Since when have "vector processors died out"? The "Earth Simulator" for example used the NEC SX-6 CPU, currently the SX-9 is sold. Vector processors never died out and were in use for what they are best at. The GPU and the Cell are no match for either processor, first they both are only fast in single precission mode and much slower when they have to do double precission (the second generation of Cell is better at double precission) and they both have a weak memory subsystem when compared to a true VPU. It is slow and they can only use small memories. As far as I know the Cell can't even chain it's VPUs, something which was standard since the Cray-2 on VPUs.
Re:This is awesome! by Anonymous Coward · 2008-05-31 09:05 · Score: 1, Interesting

You can't use the currency exchange rate to get the US price for this system as many companies don't use this to set their prices. I did a quick check and the hardware used in this "supercomputer" would cost you a bit less than $4000 at Newegg.
We Need a Universal Multicore Processor by MOBE2001 · 2008-05-31 10:55 · Score: 3, Interesting

The point of this is that if your application suits it, this is a very cheap way to get supercomputer performance without paying for your own supercomputer (cluster) or time on an existing one.
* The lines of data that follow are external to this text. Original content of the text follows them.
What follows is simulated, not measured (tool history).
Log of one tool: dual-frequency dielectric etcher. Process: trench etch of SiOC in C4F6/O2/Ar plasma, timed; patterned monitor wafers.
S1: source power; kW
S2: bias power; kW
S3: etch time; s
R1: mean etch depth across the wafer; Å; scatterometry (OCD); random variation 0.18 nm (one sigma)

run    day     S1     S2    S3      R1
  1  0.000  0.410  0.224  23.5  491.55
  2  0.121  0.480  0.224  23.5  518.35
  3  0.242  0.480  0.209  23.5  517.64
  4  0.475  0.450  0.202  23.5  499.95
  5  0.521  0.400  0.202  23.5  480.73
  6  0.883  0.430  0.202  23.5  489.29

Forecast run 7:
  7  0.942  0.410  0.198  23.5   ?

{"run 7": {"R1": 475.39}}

No doubt about it. In spite of my admittedly negative criticism, I applaud these guys because I think this shows the amazing potential of multicore parallel computing to bringing supercomputing power to the desktop and even to the laptop and the cellphone. However, this potential will not arrive unless we can find a way to design a universal multicore processor architecture that is at home in all possible parallel environments, not just vector parallel systems. IOW, we need a parallel processor that can handle anything we can throw at it with equal ease. Unfortunately, both the industry and academia are pushing the field toward so-called heterogeneous processors, hideous monsters that will be a nightmare to write code for. Check out Nightmare on Core Street for good explanation of the multicore crisis and how it can be solved.
Has been done before with PS3s by nkeat · 2008-05-31 13:02 · Score: 2, Interesting

The guys in Antwerp have probably got themselves the greater number crunching power, but reconstruction of tomographic images has been done using similar multi-core hardware. See the following (pdf alert) from the University of Erlangen, which uses a cluster of PS3s for a great use of commodity consumer hardware http://www.google.co.uk/url?sa=t&ct=res&cd=1&url=http%3A%2F%2Fwww.imp.uni-erlangen.de%2FIEEE%2520MIC2007%2FKnaup_Poster_M19-291.pdf&ei=t_FBSKnZKoie1gbh2Y23Bg&usg=AFQjCNG7vNGmMM2hBrYdVKbwZAJZL0oS3Q&sig2=sEdlnPROC77CZ_KJ5OOgrg .
Re:By what benchmark? by Brian+Gordon · 2008-05-31 14:16 · Score: 2, Interesting

It's not really that surprising. CPUs are supposed to control the computer's resources and keep some kind of sanity and synchronization.. do one thing at a time and they do it fast. Multiple cores are nice but they just let you do 2 things at once. Yeah they're fancy and pipelined and there's all sort of asynchronous optimization with arithmetic and logic, but as a whole it's executing one instruction after another.

GPUs on the other hand are far more parallel. The thousands of individual subprocessors can be independently controlled in software and given different tasks.
Re:By what benchmark? by Xyrus · 2008-05-31 16:25 · Score: 3, Interesting

You're being overly simplistic.

In order to utilize this "super computer", your problem has to be refactored in such a way that it can utilize the hardware efficiently. This can be either be fairly easy or incredibly difficult depending on the problem, tool-set available, etc. .

Their benchmark is good for them, but it is most likely meaningless to the general super-computing community. Porting something like LINPACK over and running that as a benchmark however would give a whole lot more insight into what kind of performance boost a typical scientific app might gain from said hardware.

Nice to see someone utilizing this functionality though.

~X~

--
~X~